And does this commercial remind anybody else of the music video for Perfume's "Chocolate Disco"?...
...or am I the only one?
Dell Commander Adama.
Dell's Adamo is designed to compete directly with Apple's snazzilicious MacBook Air. In order to do this, their web site has eschewed all information and functionality in favor of beautiful models francing around in formal wear.
It's a miracle they even tell you the name of the product ("Adamo"? Pretty damn close to Adama ... are they trying to jump on the Battlestar Galactica nerdwagon?)
Is the Adamo itself any good? Maybe. Who knows? I can't even find product specifications. All I see on their web page is a heading with four ambiguous options:
Encounter (what, like an animal in the wild?)
Discover (isn't that just a synonym for encounter?)
Admire (well that's a bit narcissistic)
Commit (wait ... if I click it, have I bought one? I don't even know what I'm buying! Maybe I should 'admire' it a little more ... hey, what's up with this weird flickr photoset?)
You've missed the boat, Dell. Nobody wants your laptops anymore.
Sunday, March 22, 2009
Really, Levi's? Really?
Notice anything funny about the reflection in this print ad? Bad photoshop never goes out of style.
via photoshopdisasters
This guy... no, this guy!
Well, I hope the studio thinks Paul Rudd is ready to sell a movie all by himself because their ad campaign for his new film "I Love You, Man" isn't going to do them any favors.
Check out the lame, gradient background! Admire the stifling symmetrical layout! Awe at Jason Segel's painfully awkward pose!
Hollywood, put some thought into your film posters, please.
Saturday, March 21, 2009
Even lamer than shutter shades?
So what the hell are these things supposed to be?
Is this a joke?
Now don't get me wrong: stylish frames are important. Anything you put on your face will have an enormous impact on how you are perceived. Look good, feel good. Blah blah blah...
But a pair of glasses with gold chains hanging down over the lenses is the stupidest thing I've ever heard of.
Wouldn't they scratch the lenses? Become constantly tangled? Fly all over the place as you walk, smack you in the face and get caught in your hair?
It's like a beaded curtain for your eyes; I always thought those things were stupid, too.
via colette
As if laser pointers needed to get any more annoying.
What does a lighter have anything to do with a laser pointer? Beats me, but doesn't it look totally rad and not at all dangerous? Check out these five different picture lenses including an Indian skull hand and a traditional poin- oh! Sorry pal, didn't mean to shine that laser in your eye! Don't worry, I'm sure the blindness is only temporary.
What? No, officer - it's not a real gun, it's just a totally awesome butane lighter/laser pointer! See? Check out these five different picture lens- ow! Son of a bitch he shot me!

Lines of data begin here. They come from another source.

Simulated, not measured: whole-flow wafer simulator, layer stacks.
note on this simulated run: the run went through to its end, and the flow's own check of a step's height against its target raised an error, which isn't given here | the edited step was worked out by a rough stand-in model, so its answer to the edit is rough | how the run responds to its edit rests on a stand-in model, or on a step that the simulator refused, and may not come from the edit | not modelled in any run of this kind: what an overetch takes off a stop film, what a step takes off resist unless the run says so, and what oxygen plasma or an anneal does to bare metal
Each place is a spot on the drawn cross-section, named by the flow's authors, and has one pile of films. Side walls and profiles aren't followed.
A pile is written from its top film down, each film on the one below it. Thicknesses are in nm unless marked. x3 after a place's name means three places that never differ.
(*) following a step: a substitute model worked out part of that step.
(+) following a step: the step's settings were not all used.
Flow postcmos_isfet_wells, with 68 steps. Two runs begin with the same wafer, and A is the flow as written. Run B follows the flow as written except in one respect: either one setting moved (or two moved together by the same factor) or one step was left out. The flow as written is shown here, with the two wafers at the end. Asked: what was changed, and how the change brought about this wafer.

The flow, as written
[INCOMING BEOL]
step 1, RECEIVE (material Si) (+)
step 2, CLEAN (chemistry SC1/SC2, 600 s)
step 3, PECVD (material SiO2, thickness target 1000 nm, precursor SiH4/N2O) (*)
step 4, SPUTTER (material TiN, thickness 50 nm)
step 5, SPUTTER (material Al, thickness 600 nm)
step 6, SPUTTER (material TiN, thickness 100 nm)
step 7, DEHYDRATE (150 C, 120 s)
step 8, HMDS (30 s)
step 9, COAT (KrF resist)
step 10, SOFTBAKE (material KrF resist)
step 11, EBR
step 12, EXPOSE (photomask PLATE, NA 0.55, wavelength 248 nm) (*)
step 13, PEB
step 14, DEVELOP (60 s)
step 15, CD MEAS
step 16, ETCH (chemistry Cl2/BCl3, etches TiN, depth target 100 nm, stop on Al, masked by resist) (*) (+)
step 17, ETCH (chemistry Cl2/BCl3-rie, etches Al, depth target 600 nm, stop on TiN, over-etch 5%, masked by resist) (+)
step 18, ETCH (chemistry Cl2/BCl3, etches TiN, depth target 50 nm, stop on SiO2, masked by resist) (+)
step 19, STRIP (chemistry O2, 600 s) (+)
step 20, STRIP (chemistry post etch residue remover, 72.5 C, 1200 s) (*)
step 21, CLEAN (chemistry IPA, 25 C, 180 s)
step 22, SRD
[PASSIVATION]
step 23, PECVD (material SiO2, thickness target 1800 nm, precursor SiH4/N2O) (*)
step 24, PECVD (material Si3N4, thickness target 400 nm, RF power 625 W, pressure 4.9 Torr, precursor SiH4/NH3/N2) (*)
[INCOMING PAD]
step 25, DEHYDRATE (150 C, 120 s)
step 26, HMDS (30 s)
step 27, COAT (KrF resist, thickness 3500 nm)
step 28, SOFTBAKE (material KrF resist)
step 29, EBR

productpage via nerdapproved
Friday, March 20, 2009
3rd Gen iPod Shuffle = useless aluminum box.
They were the first major tech company to realize that all the features in the world are useless if:
A) They break down all the time, and...
B) Nobody can figure out how to use them
The 2nd Generation iPod Shuffle was a coup for an Apple at the top of their game. It was tiny, minimalistic, it held just enough music, and it was solid metal and freaking beautiful. Just look at this work of art:
Apple even offered free engraving on every model ordered online. Customization. Brilliant.
That is why their latest Shuffle model...
...is such a disappointment. How are we supposed to use this thing, Apple?!
The 2nd gen Shuffle had a simple, five-button interface. Play, pause, forward, back, volume up and down. It was universal, mechanical, quick and easy. Nobody was confused. And now you go and cram the controls into three miniscule buttons on the headphone wire? What?
Apple earbuds don't fit in my ears and I know I'm not the only person to have this problem. So how are we supposed to use this new shuffle, Apple? Did you even consider in your techno-xenophobic craze that people might at least want the option to use a pair of third-party headphones?
Soon, Apple will just pick all of our music for us. And that's a shame, because I don't really like Feist.
Manifesto.
It is the sheets on our bed when we wake up in the morning. It is the streetlamps as we walk to the train. It is our morning cup of coffee, our office chair, the very clothes on our backs. It penetrates our lives and affects our collective mood more greatly than we can possibly imagine.
And that is why bad design is such a crime.
This blog is dedicated to exposing all of the terrible, unforgivable design that surrounds us. Industrial, graphic, landscape and architectural.
This crap is everywhere and I'm tired of seeing it. It's about time to start pointing some fingers.